Marino also relied on the support of another major sponsor, Mountain Dew, as she traveled the world this year to attend Olympic qualifiers. While other nations fund their Olympic athletes at the government level, the USOPC receives no federal funding. It, and athletes, are supported entirely by private donors and sponsors.
“Mountain Dew has always been super supportive of my career, which is awesome,” Marino said. The brand also partners with Copper Mountain and hosted Marino for her Saturday ride with fans. “They’re a tighter, smaller squad which I think is better for the individual athletes. There’s more focus on everybody. We’re just taken care of a little bit more I think. They’ve been huge in my career so far; everything they’ve helped me with has been really appreciated.”
She also felt the love from her fellow Team Dew riders after her silver medal. Gerard was there in Beijing congratulating her, and she got texts from Danny Davis and the entire team as well. Gerard and Davis helped Marino learn the ropes in the backcountry when the three were filming One World, a Burton snowboarding film in partnership with MTN DEW, in 2020. Now, Marino wants to spend more time dialing in her big-mountain riding, for a change of pace from the rails and jumps of slopestyle.
The FIS slopestyle season isn’t over, but Marino is taking some time off from competitions. (When you’re an Olympic medalist, you’ve earned the right to do that.) After her ride-along at Copper Mountain, she was jetting off to Whistler to do some “soulboarding” with her friends. The competition circuit takes a lot out of riders—especially in an Olympic cycle—and after four years of planning, Marino doesn’t want to think too far ahead right now.

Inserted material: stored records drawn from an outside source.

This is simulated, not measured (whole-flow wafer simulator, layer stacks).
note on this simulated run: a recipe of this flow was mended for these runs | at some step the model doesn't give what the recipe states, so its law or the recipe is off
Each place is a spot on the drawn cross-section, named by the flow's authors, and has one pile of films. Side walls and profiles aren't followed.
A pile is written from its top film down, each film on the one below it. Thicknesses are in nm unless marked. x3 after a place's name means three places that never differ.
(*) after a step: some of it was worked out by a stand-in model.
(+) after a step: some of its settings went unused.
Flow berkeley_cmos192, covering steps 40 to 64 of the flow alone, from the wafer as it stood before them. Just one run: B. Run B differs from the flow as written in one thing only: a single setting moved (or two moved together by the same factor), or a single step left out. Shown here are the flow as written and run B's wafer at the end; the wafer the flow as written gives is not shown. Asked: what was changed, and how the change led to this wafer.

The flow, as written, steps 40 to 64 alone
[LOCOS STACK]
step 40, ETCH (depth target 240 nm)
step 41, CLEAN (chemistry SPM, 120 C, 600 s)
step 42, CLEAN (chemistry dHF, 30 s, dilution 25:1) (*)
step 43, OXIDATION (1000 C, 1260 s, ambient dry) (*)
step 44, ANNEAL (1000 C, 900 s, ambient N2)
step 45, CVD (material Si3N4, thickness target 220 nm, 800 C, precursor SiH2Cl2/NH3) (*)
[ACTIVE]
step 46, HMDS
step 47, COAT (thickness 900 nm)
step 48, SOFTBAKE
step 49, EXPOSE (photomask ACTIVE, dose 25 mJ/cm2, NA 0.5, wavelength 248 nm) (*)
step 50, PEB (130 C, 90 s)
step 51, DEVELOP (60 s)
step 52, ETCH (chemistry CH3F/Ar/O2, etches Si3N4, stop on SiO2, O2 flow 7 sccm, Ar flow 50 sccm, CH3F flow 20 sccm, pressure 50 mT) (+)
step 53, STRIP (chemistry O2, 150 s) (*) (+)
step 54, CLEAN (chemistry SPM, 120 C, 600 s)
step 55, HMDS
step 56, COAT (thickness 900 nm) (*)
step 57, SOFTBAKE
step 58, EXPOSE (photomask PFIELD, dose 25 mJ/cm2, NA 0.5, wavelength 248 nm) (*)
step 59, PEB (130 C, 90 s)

“A lot of freeriding with friends during the rest of the season, maybe some park riding and filming and trying to make some content,” Marino said of her plans. “Just trying to have a good time with my friends, and then for next season, I’m honestly not sure yet. Right now I’ve been thinking very in the moment about things; I’ve just been planning the next couple months. I just hope to keep going down the path of enjoying my board.”
In that same vein, Marino can’t say whether, at 28 years old, she’ll attempt to qualify for the Milano Cortina 2026 Winter Games in Italy. She does know the progression in women’s snowboarding over the next four years is going to be exciting, however.
“All the girls that are up there right now, like Annika [Morgan], Zoi [Sadowski-Synnott], Tess [Coady], they all have such great style on their boards and they’re all crushing it,” Marino said. “It’s just cool to see the passion and them bringing to the table all the stuff that they’ve brought and pushing the level of women’s riding.”
At the Beijing Games, casual viewers were surprised to see the girls dogpiling on one another and hugging after the final podium was set—even though they were competitors who had just been trying to best one another during the final.
“We’re all super good friends, which is amazing. I think that’s why the sport progresses the way it does, because we all just build off one another and we have a good time together,” Marino said. “So it’s really fun to be in such a heavy final like that with your close friends.”
The next frontier in women’s slopestyle? For sure 1260s, Marino says. The trick (three and a half rotations) has claimed its place as the one to have for a chance at a medal in big air, and slopestyle will follow suit in the next couple seasons. It will be another heavy final at the 2026 Games—and if she wants to, Marino could be at the forefront of that progression.
“I try not to think about this stuff in advance,” Marino says about competing in 2026. “I like when it just kind of flows and happens. I didn’t want to think too much about [Beijing] because for Pyeongchang I did that—I thought about it too much and put too much pressure and expectations on myself.
“I just want to come into each of these events and see where it takes me, so we’ll see,” Marino said.